Plus, the food was really good. The meats were extremely well marinated and contained just the right amount of fats to provide that wonderful caramelization when cooked over the hot coals.

The cold noodles were also extremely good. We’ve had this dish in Biwon in London, and weren’t blown away then. We really wanted to try it again in Korea, where we would hopefully get the real deal, and oh yes we did. The noodles were soft and silky smooth, and there was a lovely tangy flavour in the icy cold beef broth, which was the perfect companion dish to the smoky salty barbecued meats.

This is one place we will definitely be returning to have another meal at before we leave Korea. So far we’ve been having such a good time in Seoul that we have cancelled a night’s accommodation in Jeonju to remain in Seoul for more sightseeing and eating. Plus, the 3 hour train ride to Jeonju isn’t exactly our idea of a good time. So, with the additional day-ish in Seoul we’ll definitely be able to go back to this restaurant for another awesome carnivorous feast.  

Service: 7.5/10
Food: 8/10

Samkim

Address: Myeongdong
Directions: This is just next to Gogung.

After our lunch at Gogung, we noticed this little restaurant that was attracting quite a crowd. We made a note to return someday to check it out, and ended up returning that very same day for dinner!

We ordered a platter of various pork cuts to barbecue and a kimchi stew. The kimchi appetizer that was brought to us was a little tangy and we weren’t sure that we liked it as much as the other kimchis we’ve had so far in Korea. However, their kimchi stew, which was made using that very same sour-ish kimchi, was just perfect. Somehow when transformed into a stew, the tangyness really works, and creates a wonderful broth that is just irresistible. Just as a side note, we are just wowed by the fact that every place makes their own version of kimchi, and no two kimchis from different restaurants ever taste the same. It’s just remarkable to see the pride everyone takes in their own kimchi.

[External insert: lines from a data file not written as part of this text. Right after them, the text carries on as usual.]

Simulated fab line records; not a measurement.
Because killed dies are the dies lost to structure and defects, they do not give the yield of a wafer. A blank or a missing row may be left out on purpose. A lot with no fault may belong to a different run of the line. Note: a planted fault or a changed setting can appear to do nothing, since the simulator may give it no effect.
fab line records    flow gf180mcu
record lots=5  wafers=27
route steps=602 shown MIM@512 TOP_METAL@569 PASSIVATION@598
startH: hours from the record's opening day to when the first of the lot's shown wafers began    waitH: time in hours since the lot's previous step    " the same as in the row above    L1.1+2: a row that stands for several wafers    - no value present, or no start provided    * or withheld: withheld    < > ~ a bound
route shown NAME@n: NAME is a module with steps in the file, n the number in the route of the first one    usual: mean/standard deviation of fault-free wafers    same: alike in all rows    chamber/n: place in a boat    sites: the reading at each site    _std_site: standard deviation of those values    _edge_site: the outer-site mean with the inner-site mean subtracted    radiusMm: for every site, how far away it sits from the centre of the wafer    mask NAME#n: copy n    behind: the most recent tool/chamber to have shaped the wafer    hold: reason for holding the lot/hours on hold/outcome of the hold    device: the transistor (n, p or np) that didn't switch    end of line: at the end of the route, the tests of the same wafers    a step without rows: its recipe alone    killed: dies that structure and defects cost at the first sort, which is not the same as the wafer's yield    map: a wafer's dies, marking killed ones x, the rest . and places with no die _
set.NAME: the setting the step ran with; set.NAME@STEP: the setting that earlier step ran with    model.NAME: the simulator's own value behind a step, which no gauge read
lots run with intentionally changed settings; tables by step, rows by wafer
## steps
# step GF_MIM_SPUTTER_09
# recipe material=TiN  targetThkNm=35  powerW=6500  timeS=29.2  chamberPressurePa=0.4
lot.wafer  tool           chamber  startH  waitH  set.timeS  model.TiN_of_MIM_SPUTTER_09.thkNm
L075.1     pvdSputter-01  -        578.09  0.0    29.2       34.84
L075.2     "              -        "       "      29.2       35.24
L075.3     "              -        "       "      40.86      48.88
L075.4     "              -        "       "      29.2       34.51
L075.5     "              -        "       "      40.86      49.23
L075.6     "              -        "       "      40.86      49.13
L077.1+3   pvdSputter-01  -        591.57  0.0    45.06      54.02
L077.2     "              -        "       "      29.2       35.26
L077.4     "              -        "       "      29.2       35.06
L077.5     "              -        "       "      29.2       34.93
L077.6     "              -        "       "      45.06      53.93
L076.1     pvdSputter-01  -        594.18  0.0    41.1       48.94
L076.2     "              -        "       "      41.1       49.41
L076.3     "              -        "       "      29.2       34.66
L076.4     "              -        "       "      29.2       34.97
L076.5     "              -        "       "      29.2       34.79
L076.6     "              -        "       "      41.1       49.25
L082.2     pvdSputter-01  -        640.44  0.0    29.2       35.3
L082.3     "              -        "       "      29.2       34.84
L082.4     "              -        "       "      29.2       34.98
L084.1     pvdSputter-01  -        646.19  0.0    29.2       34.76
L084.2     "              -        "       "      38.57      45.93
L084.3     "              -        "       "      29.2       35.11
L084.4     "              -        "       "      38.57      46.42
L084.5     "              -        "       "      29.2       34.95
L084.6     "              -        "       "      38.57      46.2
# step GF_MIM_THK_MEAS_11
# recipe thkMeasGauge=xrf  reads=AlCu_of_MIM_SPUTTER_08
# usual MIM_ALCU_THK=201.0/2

When our pork platter was brought to us, we were slightly disappointed. The meats were just simply sliced and presented without being marinated beforehand, and we were convinced that there wasn’t going to be a lot of flavour at all in those meats. However, we were so wrong. After the meat has been barbecued, you’re supposed to use a piece of lettuce, with some condiments and sauces, to wrap the meat and eat it as a little spring roll, if you will. This little parcel-y thing was seriously good. We found that the lack of marinade allowed us to taste the fresh, natural flavours of the meat, and with all the various condiments and sauces, we could create that perfect bite with our simple, unassuming slices of pork.